Monday, March 13, 2017

Democracy



Democracy in America is less glorified than glossed over.  It's taken for granted that, threatened or not, democracy is something we have. 

Sometimes democracy is spoken of as something we could lose. And such discussions have increased in both frequency and alarm since the presidential election of 2016. 

Only more rarely is democracy mentioned as something that could be increased or advanced.

Sometimes "democracy" is simply equated with "the United States".  And in many circles the United States is considered a leader in the advancement of democracy.  This was probably true in the 1830s even while US slavery was expanding, and the genocide of indigenous North American peoples was accelerating. 
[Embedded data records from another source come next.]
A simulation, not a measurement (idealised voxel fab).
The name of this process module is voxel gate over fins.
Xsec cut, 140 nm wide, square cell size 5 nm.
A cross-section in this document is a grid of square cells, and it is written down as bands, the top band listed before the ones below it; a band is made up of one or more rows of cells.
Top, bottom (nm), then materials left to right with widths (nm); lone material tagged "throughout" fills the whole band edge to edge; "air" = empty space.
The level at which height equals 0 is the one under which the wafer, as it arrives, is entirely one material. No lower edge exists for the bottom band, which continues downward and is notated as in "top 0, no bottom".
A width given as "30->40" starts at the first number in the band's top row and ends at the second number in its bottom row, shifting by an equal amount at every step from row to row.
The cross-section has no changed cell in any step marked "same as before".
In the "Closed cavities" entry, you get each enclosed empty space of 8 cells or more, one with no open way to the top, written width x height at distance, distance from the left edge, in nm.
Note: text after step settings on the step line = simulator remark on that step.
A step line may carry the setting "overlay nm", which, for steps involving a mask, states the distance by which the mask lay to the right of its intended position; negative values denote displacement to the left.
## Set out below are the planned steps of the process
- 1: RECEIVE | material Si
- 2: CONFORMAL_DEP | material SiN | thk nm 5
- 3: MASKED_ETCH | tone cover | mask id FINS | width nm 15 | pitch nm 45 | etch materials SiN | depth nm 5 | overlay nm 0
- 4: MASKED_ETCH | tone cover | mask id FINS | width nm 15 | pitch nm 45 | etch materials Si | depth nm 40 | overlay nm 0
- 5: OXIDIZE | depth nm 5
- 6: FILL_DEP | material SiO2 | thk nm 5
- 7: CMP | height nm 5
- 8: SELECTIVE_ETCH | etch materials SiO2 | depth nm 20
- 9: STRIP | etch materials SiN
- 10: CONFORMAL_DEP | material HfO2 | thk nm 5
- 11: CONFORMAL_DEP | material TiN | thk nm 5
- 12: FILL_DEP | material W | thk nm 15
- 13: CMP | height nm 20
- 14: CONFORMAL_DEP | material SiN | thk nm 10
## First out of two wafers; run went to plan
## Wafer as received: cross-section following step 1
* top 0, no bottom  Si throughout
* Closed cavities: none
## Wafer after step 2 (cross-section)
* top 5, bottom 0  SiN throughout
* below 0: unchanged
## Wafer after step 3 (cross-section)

Today the US may still be at the forefront of the development of democracy.  

But it is not impossible that the near future may witness a sharp retrenchment of democracy in many parts of the world - including the United States. 

Perhaps such a retrenchment will erase the dramatic victories won since the 1960s. Perhaps it will reverse all the democratic advancements of the twentieth century.

Perhaps democracy as an effective set of practices and institutions will simply cease to effectively function in the coming decades. Perhaps nothing like this could happen without concerted and passionate resistance.

Perhaps a majority of Americans will approve, acquiesce, or even fail to notice an atrophy of democracy.  And if they do, perhaps it will be because they came to believe democracy was never anything but a naive fantasy or a cynical scam.  Perhaps they already believe this.

In this curricular activity, the United State plays a key and perhaps central role in an exploration of democracy's development in the Western World. This is appropriate.  But, hopefully American democracy is here set in a broader context that will support a more cold eyed understanding of both its urgency and its fragility.

One of the most insidious and effective ways of inflicting mortal injuries upon democracy is to glamorize or romanticize it.  As an ideal, democracy can certainly be inspiring - especially when long and grueling struggles "end" in victory.  But such victories could also be democracy's tragic flaw, containing the bitter seeds of it's inevitable destruction.

Democracy as an ideal does not always effectively lend its inspiring glamor to its actual practice.  The same can be said for its historical realizations even if those dramatic victories still stir the hearts of all serious citizens.  That's because a living democracy is also a set of practices which cannot always be contained in solemn rituals or energizing celebrations.

The practice of democracy may only rarely be found to be inspiring.  Perhaps in most actual life experience it is merely a set of duties generating tedium, frustration, and perhaps, relief when things go well; heartbreak and disillusionment when they don't. Democracy is people after all.

Humanity has evolved so that most of us endure the tedium, frustrations, and heartbreaks of family life. Most of us can see past the onerous duties of fostering children to find meaning, value, and even transcendence. 

But public life, whether it be civic or sectarian seems something different.  

Or maybe not.

Perhaps the most pivotal challenge of modernity is the growing recognition that humans create our own myths - and it is our myths that animate and energize our communal lives.  And perhaps the ultimate distinction between "conservatism" and "progressivism" is in how we choose to confront this reality.